Increasingly, businesses rely on algorithms that use data provided by users to make decisions that affect people. For example, Amazon, Google, and Facebook use algorithms to tailor what users see, and Uber and Lyft use them to match passengers with drivers and set prices. Do users, customers, employees, and others have a right to know how companies that use algorithms make their decisions? In a new analysis, researchers explore the moral and ethical foundations to such a right. They conclude that the right to such an explanation is a moral right, then address how companies might do so.
The analysis, by researchers at Carnegie Mellon University, appears in Business Ethics Quarterly, a publication of the Society for Business Ethics.
‘In most cases, companies do not offer any explanation about how they gain access to users’ profiles, from where they collect the data, and with whom they trade their data,’ explains Tae Wan Kim, associate professor of business ethics at Carnegie Mellon University’s Tepper School of Business, who co-wrote the analysis. ‘It’s not just fairness that’s at stake; it’s also trust.’

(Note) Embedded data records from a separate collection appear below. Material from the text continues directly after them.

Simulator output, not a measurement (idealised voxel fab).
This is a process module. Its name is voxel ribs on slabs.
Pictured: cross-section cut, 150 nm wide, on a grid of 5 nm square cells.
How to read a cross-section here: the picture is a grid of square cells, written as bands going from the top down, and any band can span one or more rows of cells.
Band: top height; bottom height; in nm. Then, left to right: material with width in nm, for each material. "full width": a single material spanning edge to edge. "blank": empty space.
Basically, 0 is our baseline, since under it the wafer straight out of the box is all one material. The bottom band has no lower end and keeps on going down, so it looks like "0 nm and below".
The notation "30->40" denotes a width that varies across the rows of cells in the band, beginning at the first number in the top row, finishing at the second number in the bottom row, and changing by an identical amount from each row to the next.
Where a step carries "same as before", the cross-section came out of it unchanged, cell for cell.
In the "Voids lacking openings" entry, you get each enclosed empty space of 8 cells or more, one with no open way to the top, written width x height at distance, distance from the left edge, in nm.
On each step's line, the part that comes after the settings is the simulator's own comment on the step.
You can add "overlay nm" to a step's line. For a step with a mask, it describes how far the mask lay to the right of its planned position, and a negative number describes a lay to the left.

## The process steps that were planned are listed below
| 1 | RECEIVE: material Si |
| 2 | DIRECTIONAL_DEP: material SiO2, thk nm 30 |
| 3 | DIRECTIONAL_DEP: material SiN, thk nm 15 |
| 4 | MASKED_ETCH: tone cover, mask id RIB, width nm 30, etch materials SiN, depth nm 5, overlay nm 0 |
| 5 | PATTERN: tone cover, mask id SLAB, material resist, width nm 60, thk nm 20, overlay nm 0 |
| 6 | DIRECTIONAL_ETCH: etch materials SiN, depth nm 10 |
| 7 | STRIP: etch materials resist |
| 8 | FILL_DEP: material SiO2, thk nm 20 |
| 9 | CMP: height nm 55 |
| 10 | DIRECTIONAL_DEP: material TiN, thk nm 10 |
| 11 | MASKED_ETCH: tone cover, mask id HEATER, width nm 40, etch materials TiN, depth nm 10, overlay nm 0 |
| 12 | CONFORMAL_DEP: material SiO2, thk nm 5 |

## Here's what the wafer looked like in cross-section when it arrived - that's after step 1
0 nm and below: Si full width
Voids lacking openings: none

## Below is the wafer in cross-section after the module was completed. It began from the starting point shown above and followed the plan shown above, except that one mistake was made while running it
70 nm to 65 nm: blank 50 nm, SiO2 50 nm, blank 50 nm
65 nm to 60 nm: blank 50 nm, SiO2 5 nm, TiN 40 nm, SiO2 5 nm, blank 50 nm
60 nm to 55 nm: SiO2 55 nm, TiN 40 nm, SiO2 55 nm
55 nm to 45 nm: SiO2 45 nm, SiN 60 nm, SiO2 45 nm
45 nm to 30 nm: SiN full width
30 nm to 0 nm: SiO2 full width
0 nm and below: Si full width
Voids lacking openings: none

In response to the rise of autonomous decision-making algorithms and their reliance on data provided by users, a growing number of computer scientists and governmental bodies have called for transparency under the broad concept of algorithmic accountability. For example, the European Parliament and the Council of the European Union adopted the General Data Protection Regulation (GDPR) in 2016, part of which regulates the use of automatic algorithmic decision systems. The GDPR, which launched in 2018, affects businesses that process the personally identifiable information of residents of the European Union.
But the GDPR is ambiguous about whether it involves a right to explanation regarding how businesses’ automated algorithmic profiling systems reach decisions. In this analysis, the authors develop a moral argument that can serve as a foundation for a legally recognised version of this right.
In the digital era, the authors write, some say that informed consent – obtaining prior permission for disclosing information with full knowledge of the possible consequences – is no longer possible because many digital transactions are ongoing. Instead, the authors conceptualise informed consent as an assurance of trust for incomplete algorithmic processes.
Obtaining informed consent, especially when companies collect and process personal data, is ethically required unless overridden for specific, acceptable reasons, the authors argue. Moreover, informed consent in the context of algorithmic decision-making, especially for non-contextual and unpredictable uses, is incomplete without an assurance of trust.
In this context, the authors conclude, companies have a moral duty to provide an explanation not just before automated decision making occurs, but also afterward, so the explanation can address both system functionality and the rationale of a specific decision.
The authors also delve into how companies that run businesses based on algorithms can provide explanations of their use in a way that attracts clients while maintaining trade secrets. This is an important decision for many modern start-ups, including such questions as to how much code should be open source, and how extensive and exposed the application program interface should be.
Many companies are already tackling these challenges, the authors note. Some may choose to hire ‘data interpreters’, employees who bridge the work of data scientists and the people affected by the companies’ decisions.
‘Will requiring an algorithm to be interpretable or explainable hinder businesses’ performance or lead to better results?’ asks Bryan Routledge, associate professor of finance at Carnegie Mellon’s Tepper School of Business, who co-wrote the analysis. ‘That is something we’ll see play out in the near future, much like the transparency conflict of Apple and Facebook. But more importantly, the right to explanation is an ethical obligation apart from bottom-line impact.’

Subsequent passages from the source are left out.